Oliver Taylor NOT
© Cyabra/Handout via REUTERS
A combination photograph showing an image purporting to be of British student and freelance writer Oliver Taylor (L) and a heat map of the same photograph produced by Tel Aviv-based deepfake detection company Cyabra is seen in this undated handout photo obtained by Reuters. The heat map, which was produced using one of Cyabra's algorithms, highlights areas of suspected computer manipulation. The digital inconsistencies were one of several indicators used by experts to determine that Taylor was an online mirage.
Oliver Taylor, a student at England's University of Birmingham, is a twenty-something with brown eyes, light stubble, and a slightly stiff smile.

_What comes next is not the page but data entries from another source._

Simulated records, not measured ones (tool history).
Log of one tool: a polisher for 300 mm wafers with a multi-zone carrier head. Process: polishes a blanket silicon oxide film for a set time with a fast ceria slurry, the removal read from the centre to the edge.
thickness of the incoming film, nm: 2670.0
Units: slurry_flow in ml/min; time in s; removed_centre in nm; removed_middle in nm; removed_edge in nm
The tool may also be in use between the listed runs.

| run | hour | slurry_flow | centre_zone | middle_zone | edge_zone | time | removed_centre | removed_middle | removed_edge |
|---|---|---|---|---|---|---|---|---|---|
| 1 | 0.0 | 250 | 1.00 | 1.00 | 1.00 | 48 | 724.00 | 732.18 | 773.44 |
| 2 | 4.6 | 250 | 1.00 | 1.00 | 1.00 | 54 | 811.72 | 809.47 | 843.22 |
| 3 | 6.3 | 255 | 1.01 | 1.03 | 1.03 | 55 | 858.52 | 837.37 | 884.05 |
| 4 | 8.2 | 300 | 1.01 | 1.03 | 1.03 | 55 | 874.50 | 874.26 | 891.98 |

Online profiles describe him as a coffee lover and politics junkie who was raised in a traditional Jewish home. His half dozen freelance editorials and blog posts reveal an active interest in anti-Semitism and Jewish affairs, with bylines in the Jerusalem Post and the Times of Israel.

The catch? Oliver Taylor seems to be an elaborate fiction.

His university says it has no record of him. He has no obvious online footprint beyond an account on the question-and-answer site Quora, where he was active for two days in March. Two newspapers that published his work say they have tried and failed to confirm his identity. And experts in deceptive imagery used state-of-the-art forensic analysis programs to determine that Taylor's profile photo is a hyper-realistic forgery - a "deepfake."

Who is behind Taylor isn't known to Reuters. Calls to the U.K. phone number he supplied to editors drew an automated error message and he didn't respond to messages left at the Gmail address he used for correspondence.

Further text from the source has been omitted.